Getting Inside Jack Kerouac’s Head

Simon Morris

Price £8.99+pp
ISBN 978-1-907468-02-5
Year 2010
Edition 500
Pages 324
Binding perfect bound; full colour illustrated cover; text only inside

Morris’ new bookwork, Getting Inside Jack Kerouac’s Head, is a performative retyping of the recently published original scroll edition of Jack Kerouac’s beat classic, On the Road. Morris’ project first appeared as an ongoing journey through the book, read and re-typed on a WordPress blog one page per day. This newly published codex version pours the content of that performative retyping back into the format of the paperback source book. It follows the default logic of a blog archive to put the last post / page at the start and stores the rest of the entries in reverse order. In other words, whereas Kerouac traveled from the East coast to the West coast, Morris crosses America from West to East.
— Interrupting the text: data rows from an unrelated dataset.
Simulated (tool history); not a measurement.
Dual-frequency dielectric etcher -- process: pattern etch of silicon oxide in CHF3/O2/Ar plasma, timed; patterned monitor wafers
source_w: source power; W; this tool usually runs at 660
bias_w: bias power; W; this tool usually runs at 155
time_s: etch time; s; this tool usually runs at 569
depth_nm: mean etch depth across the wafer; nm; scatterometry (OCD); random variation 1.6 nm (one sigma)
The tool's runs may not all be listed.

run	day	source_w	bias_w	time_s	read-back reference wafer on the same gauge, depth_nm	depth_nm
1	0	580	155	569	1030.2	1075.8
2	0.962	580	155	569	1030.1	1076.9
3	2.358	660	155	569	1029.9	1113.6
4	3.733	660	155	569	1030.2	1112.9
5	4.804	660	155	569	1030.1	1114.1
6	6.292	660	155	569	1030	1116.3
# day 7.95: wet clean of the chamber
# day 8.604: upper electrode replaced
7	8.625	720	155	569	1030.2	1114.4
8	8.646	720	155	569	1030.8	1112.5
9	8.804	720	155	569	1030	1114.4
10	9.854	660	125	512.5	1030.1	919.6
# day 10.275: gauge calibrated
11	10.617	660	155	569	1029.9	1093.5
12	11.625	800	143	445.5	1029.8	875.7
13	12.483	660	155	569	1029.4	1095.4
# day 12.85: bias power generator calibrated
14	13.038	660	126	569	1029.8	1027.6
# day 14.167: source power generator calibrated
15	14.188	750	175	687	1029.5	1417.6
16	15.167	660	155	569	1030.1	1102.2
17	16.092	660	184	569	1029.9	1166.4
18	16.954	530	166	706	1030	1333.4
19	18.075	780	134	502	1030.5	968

Retyping On the Road is not only a remarkable performance — of endurance, concentration, and apprenticeship — it is also a deadpan experiment in textual literary criticism. Kerouac’s original typescript was oriented toward the writer: a jury-rigged roll of sheets taped together to give the illusion of continuous textual flow (whereas a true “scroll,” properly speaking, would allow one to move forward and backward, and thus would have been in the service of a reader). Morris’ practice collapses reader and writer, reorienting Kerouac’s typescript to the digital, discontinuous unit of the published codex page. In doing so, Morris both inverts Kerouac’s style of production — pecking slowly and methodically where his predecessor sped along at a reputed one-hundred-words-per-benzedrine-fuelled-minute — and he simultaneously fulfills its legend. The annotated details of Kerouac’s typescript belie the Beat ideology of unconstrained spontaneity and improvisation; it is pockmarked with revisions and edits and polishing. Morris, on the other hand, hews to the adage “first thought, best thought” with an unflinching allegiance. A constrained and unexpressive homage to the era that heralded unconstrained and improvisatory expressionism, Getting Inside Jack Kerouac’s Head showcases the critical power of the extended techniques of conceptually rigorous “uncreative writing.” In the process it reclaims Truman Capote’s Parthian shot as a point of pride: “it isn’t writing at all — it’s typing.” And type — as Kerouac used the word in On the Road — is all about genre.”